Intel dabbles in contract manufacturing, weighing tradeoffs

intel_d1d_olivia_2007_crop.JPG

Intel rarely lets outsiders into its factories (this photo, of a Hillsboro factory called D1D, is from 2007. But now itas begun opening its factories to make chips for other companies. Observers are still guessing at Intelas goals as it moves into contract manufacturing.

(Olivia Bucks/Oregonian file photo)

Intel boasts the world's most advanced technology for mass production of computer chips, working a year or two ahead of its rivals in shrinking circuitry and boosting computing speeds.

It develops and hones that technology at its research factories in Hillsboro, where Intel invests billions of dollars every year to advance its production process and extend its lead.
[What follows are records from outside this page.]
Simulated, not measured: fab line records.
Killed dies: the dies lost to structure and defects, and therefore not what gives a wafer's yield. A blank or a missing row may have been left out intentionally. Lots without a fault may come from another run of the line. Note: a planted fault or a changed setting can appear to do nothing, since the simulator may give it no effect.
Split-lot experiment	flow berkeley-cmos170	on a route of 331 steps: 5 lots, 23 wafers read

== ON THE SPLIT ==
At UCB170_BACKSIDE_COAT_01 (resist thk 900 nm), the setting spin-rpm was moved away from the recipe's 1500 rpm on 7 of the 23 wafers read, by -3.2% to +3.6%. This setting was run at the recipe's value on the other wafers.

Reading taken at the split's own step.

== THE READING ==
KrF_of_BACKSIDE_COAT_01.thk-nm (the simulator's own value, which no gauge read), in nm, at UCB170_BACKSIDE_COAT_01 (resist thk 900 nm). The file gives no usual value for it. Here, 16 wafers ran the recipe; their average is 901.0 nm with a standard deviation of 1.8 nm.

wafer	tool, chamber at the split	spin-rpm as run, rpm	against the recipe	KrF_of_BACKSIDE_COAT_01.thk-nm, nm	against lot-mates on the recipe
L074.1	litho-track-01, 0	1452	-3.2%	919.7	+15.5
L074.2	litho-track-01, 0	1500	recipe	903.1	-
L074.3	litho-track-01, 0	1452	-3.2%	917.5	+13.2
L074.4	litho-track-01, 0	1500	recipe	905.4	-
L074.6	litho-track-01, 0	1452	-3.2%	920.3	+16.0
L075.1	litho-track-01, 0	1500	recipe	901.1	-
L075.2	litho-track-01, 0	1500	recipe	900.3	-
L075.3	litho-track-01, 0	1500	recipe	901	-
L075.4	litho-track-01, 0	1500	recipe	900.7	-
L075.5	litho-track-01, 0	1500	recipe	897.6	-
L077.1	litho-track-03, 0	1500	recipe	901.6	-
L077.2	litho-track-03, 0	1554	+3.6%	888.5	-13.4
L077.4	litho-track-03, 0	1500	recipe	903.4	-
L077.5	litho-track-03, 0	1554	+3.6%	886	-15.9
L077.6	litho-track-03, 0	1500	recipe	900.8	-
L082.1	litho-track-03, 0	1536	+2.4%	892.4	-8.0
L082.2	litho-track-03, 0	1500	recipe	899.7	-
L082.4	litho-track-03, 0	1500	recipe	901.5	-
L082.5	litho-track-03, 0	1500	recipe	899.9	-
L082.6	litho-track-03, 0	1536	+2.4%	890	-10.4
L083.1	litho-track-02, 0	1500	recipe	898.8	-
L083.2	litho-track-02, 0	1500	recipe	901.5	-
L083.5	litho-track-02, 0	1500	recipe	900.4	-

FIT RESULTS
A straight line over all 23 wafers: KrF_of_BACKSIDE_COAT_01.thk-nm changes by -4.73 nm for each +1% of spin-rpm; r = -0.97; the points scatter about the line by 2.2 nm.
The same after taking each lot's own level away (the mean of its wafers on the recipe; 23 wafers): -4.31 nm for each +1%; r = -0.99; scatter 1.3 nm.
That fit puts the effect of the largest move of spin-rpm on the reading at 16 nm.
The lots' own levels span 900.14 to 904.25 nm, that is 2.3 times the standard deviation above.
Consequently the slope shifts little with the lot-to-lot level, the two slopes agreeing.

No one else gets a look at that technology; no one else gets to use it. Intel has jealously guarded its factories, known in the industry as fabs, a key to the company's dominance in the PC market.

Nobody else. Until now.

With the PC industry ebbing, and mobile device manufacturers choosing designs from Intel rival ARM Holdings, Intel is rethinking its approach. The company has begun making small quantities of chips for other companies, using its industry-leading technology.

To date, though, Intel has eschewed really big customers in favor of niche markets. The world's largest chipmaker says it's still learning to be a contract manufacturer, and that it won't make chips for its competitors.

That leaves investors and observers wondering about Intel's strategy. Is it merely testing the waters? Or is contract manufacturing a fallback strategy in case Intel's own mobile initiative fails, or the PC market implodes?

"Let's face it: The big opportunities out there are all ARM-based chips," said Jim McGregor, who watches Intel for Tirias Research in Arizona.

Intel's foundry customers

What

: A foundry is a contract manufacturer of computer chips.

Who

: Intel has announced five foundry customers so far: Achronix, Tabula, Netronome, Microsemi and Altera. Thus far, only Achronix is shipping.

Technology

: Intel will make Altera's chips using its forthcoming 14-nanometer manufacturing process. All the other customers will receive less advanced 22-nm circuitry.

What's next

: Several news outlets have reported that Intel will also make chips for Cisco Systems, but the companies have not confirmed that.

In the chip industry, contract manufacturers are known as foundries. A handful of big companies dominate the $30 billion foundry market, led by Taiwan Semiconductor Manufacturing Co., which owns the WaferTech fab in Camas, Wash.

Intel's fabs are full at the moment, but the company has warned that it expects flat sales this year even as construction winds down on two big new factories due to open this year, one in Hillsboro and one in Arizona.

With yet another fab now under construction in Hillsboro, and sales flat over the past two years, that could leave Intel more capacity than it needs for years to come unless it can fill the fabs with other companies' products.

Intel eased into foundry work under former Chief Executive Paul Otellini, who retired in May. Otellini articulated a "crawl, walk, run strategy."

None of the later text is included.